The first step in taking action should be to review the research and analyses, best practices, legislative process and procedures, legislative history, and other laws on the particular issue to be addressed. At the same time the initial step is taking place, advocates may begin a more formal or detailed collection of testimonials and stories specific to each objective in the overall advocacy strategy. Advocates should seek out stories from individuals affected by the issue, NGOs working to address the issue, and government agencies responsible to address the issue. (See: Legislative Advocacy Resource Guide:  Promoting Human Rights in Bosnia and Herzegovina, Global Rights, 14, 2005; Women’s Human Rights Step by Step, Women, Law & Development International and Human Rights Watch, 1997)

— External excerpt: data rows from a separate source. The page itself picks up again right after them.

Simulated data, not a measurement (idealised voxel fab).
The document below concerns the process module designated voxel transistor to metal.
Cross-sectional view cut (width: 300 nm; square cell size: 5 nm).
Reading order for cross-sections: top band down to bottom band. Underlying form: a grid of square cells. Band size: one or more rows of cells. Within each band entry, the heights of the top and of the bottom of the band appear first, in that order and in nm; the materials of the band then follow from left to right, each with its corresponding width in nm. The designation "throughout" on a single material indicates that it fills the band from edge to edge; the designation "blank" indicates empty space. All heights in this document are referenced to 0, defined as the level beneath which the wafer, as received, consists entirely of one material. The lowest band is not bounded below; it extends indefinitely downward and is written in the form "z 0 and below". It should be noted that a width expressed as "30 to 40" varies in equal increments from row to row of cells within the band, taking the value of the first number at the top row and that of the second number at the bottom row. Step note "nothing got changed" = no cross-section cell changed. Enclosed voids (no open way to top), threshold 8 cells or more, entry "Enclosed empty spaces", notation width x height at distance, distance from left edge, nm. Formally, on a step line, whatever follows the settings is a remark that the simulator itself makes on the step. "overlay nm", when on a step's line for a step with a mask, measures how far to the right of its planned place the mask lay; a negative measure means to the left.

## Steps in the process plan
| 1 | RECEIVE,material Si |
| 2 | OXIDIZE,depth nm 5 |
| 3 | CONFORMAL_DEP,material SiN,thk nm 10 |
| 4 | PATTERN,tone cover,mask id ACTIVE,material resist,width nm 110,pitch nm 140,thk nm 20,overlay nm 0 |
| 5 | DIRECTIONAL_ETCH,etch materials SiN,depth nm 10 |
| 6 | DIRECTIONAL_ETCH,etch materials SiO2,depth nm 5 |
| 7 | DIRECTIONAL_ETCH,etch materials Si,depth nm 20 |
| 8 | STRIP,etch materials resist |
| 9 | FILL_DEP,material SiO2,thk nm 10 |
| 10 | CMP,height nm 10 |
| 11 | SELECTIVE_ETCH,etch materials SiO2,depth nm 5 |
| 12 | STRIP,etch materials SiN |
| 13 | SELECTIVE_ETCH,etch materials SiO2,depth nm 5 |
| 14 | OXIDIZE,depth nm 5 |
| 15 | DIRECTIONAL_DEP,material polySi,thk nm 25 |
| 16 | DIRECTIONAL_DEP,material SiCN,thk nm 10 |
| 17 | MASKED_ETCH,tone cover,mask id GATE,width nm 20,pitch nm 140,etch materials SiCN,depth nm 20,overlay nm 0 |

CASE STUDY:  In 1997, the Women’s Institute for Leadership Development (WILD) for Human Rights formed a coalition devoted to bringing human rights standards to San Francisco, California USA. As a result, in April 1998, San Francisco became the first city in the United States to pass a law implementing the principles underlying an international human rights treaty to impact public policy. WILD advocated for the passing of the United Nations Convention on the Elimination of all forms of Discrimination Against Women (CEDAW). WILD framed their message about CEDAW in the language of discrimination, a concept that is much more familiar in the United States than is human rights. Public meetings about discrimination against women and girls were convened in which members of the public could discuss their experiences. The law passed in San Francisco requires city departments to review employment policies, and the delivery of services within a context of gender and human rights. Following San Francisco’s lead, many other cities across the US are working on passing similar legislation. By way of example, in March 2012, the City of Berkeley, in the State of California, United States adopted the principles of CEDAW into the city’s law. 

Anticipate and know the arguments

Advocates should also anticipate and know the arguments against the position and develop responses based on fact and reason. Reference to best practices, research, and experience from other jurisdictions is often compelling to policy makers. It is useful to practice responding to the arguments with colleagues to prepare for any formal hearings where objections are likely to be raised. Advocates should be able to explain how others, including legislators, will benefit from supporting the issue both in private meetings with stakeholders and others and in public forums. Advocates should identify and contact decision makers who will likely support the position or take an interest in the issue and meet with these individuals privately before public hearings on the issue.

CASE STUDY:  In 2006 the Coalition Against Trafficking in Women and the European Women’s Lobby Trafficking published a handbook that explores the links between prostitution and human trafficking. The Links between Prostitution and Sex Trafficking: A Handbook analyzes the arguments that many supporters of legalizing prostitution use and refutes them with data, references, country-based observation, media reports and interview information. The handbook is organized in a point-counterpoint fashion to allow advocates to readily respond to arguments of those who wrongly claim that legalizing prostitution will help eliminate trafficking and protect women. For example, the hand books notes that “Claims that legalisation is necessary to safeguard the health of women are used to disguise the reality that it is the health and safety of the customer which the indus­try seeks to protect. There are no ‘safe zones’ for women in the sex industry.” It goes on to provide, among many others, this counterargument: “Women consistently indicate in research that prostitution es­tablishments did little to protect them, regardless of whether the establishments were legal or il­legal. In the Netherlands where prostitution is legal 60% of pros­tituted women suffered physical assaults, 70% experienced ver­bal threats of physical assaults, 40% experienced sexual violence and 40% had been forced into prostitution or sexual abuse by acquaintances.” These types of counter arguments are critical in making a case as an advocate and ensuring that your advocacy effort does not get side-tracked by arguments that sound reasonable, but are ultimately harmful to women and girls.